Russia’s new foreign policy strategy, announced by President Vladimir Putin on Friday, identified China and India as its primary global allies.

The new 42-page document emphasized the importance of “deepening ties and coordination with friendly sovereign global centres of power and development located on the Eurasian continent.”

During the Cold War, India and Russia maintained close strategic, military, economic, and diplomatic ties. Russia and India both describe this alliance as unique and privileged.

India and Russia’s strategic partnership is built on five pillars: politics, defence, civil nuclear energy, counter-terrorism cooperation, and space. India and Russia celebrated their diplomatic relations’ 75th anniversary.

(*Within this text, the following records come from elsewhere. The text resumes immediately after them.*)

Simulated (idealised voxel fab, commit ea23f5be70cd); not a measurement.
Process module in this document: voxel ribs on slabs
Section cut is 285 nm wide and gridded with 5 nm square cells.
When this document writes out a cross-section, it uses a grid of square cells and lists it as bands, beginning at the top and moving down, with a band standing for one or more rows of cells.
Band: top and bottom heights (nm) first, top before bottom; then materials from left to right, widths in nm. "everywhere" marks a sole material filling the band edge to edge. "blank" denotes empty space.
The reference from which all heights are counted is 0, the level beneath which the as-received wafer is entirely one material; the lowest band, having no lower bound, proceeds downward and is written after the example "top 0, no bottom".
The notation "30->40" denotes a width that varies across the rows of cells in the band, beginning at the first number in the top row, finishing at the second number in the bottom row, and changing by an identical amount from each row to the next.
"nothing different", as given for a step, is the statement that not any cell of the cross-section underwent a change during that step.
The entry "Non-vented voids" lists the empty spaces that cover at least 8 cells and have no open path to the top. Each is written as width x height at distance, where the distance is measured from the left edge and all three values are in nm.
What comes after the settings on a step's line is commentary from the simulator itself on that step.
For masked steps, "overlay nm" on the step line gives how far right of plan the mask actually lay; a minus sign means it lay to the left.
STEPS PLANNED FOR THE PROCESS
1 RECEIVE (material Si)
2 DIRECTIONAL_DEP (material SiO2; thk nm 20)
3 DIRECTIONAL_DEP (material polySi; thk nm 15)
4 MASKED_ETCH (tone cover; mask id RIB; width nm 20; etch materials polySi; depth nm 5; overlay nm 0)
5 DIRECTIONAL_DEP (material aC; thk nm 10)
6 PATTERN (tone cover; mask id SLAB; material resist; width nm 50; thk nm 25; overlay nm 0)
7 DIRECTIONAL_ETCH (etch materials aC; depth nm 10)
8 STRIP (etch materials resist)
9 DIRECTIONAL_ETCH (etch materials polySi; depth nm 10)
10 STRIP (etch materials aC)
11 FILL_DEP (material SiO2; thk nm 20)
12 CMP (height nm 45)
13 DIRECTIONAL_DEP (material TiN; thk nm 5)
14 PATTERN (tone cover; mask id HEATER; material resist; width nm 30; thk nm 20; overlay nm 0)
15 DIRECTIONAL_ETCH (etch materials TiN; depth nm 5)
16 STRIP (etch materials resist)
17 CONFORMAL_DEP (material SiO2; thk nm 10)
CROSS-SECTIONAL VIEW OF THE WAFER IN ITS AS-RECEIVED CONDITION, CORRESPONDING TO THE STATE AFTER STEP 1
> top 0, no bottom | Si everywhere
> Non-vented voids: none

According to the document, Russia will continue to build a particularly privileged strategic partnership with India with the goal of enhancing and expanding mutually beneficial cooperation in all areas, with a particular emphasis on increasing the volume of bilateral trade, strengthening investment and technological ties, and ensuring their resistance to destructive actions of unfriendly states and their alliances.

The document further reads, “Russia intends to prioritise strengthening the capacity and international role of the BRICS, the Shanghai Cooperation Organization (SCO), the Commonwealth of Independent States (CIS), the Eurasian Economic Union (EAEU), the Collective Security Treaty Organization (CSTO), the RIC (Russia, India, China), and other interstate associations and international or regional organisations in order to help adapt the world order to the realities of a multipolar world.”